Hiccup (Jay Baruchel) is all grown up and is destined to be the next chief of the Viking island of Berk when his father, Stoick (Gerard Butler), retires the throne. The inventive young man, with the help of his best friend Astrid (America Ferrera) and, of course, his dragon Toothless, united man and dragon to live in harmony. Now, five years later, a new danger threatens the land when the evil Drago (Djimon Hounsou) and his dragon army attack the island. The men, women and dragons of Berk must join forces and stop Drago’s nefarious plans in “How to Train Your Dragon 2.”
I loved the first HTTYD but, as is the usual case for me with sequels, I did not have great expectations for HTTYD2. My expectations, though, were dashed when I left the theater after seeing a sequel that is the equal, if not a bit better, than the first. Helmer-scripter Dean DeBlois, who shared the director’s chair with Chris Sanders the first time around, goes it alone behind the camera, with a little help from a terrific cast and crew - and the outstanding screenplay by DeBlois, Sanders and Will Davies.
Hiccup has matured over the years since we last saw him and he has grown up into manhood, becoming a prominent figure on Berk. He is even more inquisitive than when he was as a boy and has advanced the islanders into a wonderful future. He and Toothless take long journeys to chart the previously unmapped lands and seas surrounding Berk. On one such trek they come across a figure from myth – the Dragon Rider. I will not say anything more than that. The story has too many twists and turns, laughs and sadness and should be seen anew, without spoilers that give away important details. HTTYD2 is too good for that.

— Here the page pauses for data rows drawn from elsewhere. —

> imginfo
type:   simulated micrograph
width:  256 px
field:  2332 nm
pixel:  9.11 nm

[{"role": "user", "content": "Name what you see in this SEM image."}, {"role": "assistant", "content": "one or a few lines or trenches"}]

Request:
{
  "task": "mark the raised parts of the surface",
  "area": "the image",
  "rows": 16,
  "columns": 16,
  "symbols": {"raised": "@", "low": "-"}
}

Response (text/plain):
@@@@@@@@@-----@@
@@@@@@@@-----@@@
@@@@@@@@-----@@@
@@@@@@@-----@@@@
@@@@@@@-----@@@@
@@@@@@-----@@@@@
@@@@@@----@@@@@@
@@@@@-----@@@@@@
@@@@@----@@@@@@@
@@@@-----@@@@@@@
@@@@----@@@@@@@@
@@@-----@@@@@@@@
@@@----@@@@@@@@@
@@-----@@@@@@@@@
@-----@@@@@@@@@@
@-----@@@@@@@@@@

HTTYD2 is a tour-de-force on all levels. The 3D animation is good (I never thought I would say that) and is integral and important to the film’s look and action with dragons flying around to dizzying effect. The original cast returns for HTTYD2 and, if anything, they are all even more fully developed than the first time around. The techs and the talent are terrific but it is the story that is the glue that holds it together, making it a work that is greater than the sum of its parts. I give it an A-.
As the residents of Berk amuse themselves with a dragon race, Hiccup (voice of Jay Baruchel) and Astrid (voice of America Ferrera) explore new territories riding Night Fury Toothless and Stormfly the Deadly Nadder. They encounter dragon trapper Eret son of Eret (voice of Kit Harington), who works for the notorious Drago (voice of Djimon Hounsou), whose claims to end man's tyranny by dragons is really a cover for the army he's creating of them, all mind-controlled by a Kraken-like Bewilderbeast, in "How to Train Your Dragon 2."
It's five years later and my how things have changed in Berk. If the excitement of exposure to the beloved first film's world has inevitably given way to familiarity, the filmmakers have found many ways (Hiccup's wingsuit allows him to fly alongside Toothless) to keep the new film from becoming a retread of the original, all brilliantly executed by the animators. Writer/director Dean DeBlois's second of a planned trilogy based on Cressida Cowell's children's books has a daring, shocking climax and its underlying theme could be read as championing the maligned pit bull breed ('a good dragon under the control of a bad person can do bad things') or, more generally, a caution against uneducated judgement.
It's not only Eret and the threat of Drago that's troubling Hiccup as he's also been being dogged by a mysterious, masked dragon rider. This will turn out to be Valka (voice of Cate Blanchett), a surprising ally who's been shielding dragons from humans in a hidden, fairy tale of a sanctuary (perhaps the film's one off note, as the flora and cascading waterfalls look more like a place from "Rio 2" than Northern Europe, however delightful). Dad Stoick the Vast (voice of Gerard Butler), who's pushing Hiccup to succeed him, is deeply troubled by news of Drago but struck dumb when he spies Valka. Hiccup's pals are all still on the scene as well, twin Ruffnut (voice of Kristen Wiig) developing a big crush on Eret, whose exposure to the denizens of Berk make him question if he's on the right side.
The kids have been subtly aged, Hiccup still long and lean, but now outfitted in the leather riding gear being output by Berk's blacksmith, Gobber (voice of Craig Ferguson), whose dragon armory also performs beastie dentistry. Hiccup's also got his own version of a light saber, a weapon armed with dragon gas and a lighter, and Berk's been retrofitted for dragon life with cave dwellings, feeding stations and emergency fire services. The film's production design mixes the fantastical with elements of Viking culture (Valka's mask is an intriguing mix of both) and the animators parallel, details like leatherwear and water stunningly realistic. The character of Toothless continues to enchant with his catlike eyes and puppyish behavior. The Bewilderbeasts are a strange addition, immense, tusked creatures who blow shards of ice instead of fire, differences explained by their oceanic habitat. The film was shot in 3D (vs. converted), but it's just an added extra for fans of the format rather than a crucial part of the experience.
"How to Train Your Dragon 2" is smart, funny, emotional and even disturbing - small children may have difficulty processing one upsetting event. Dean DeBlois is willing to take risks and his animated films are all the better for it.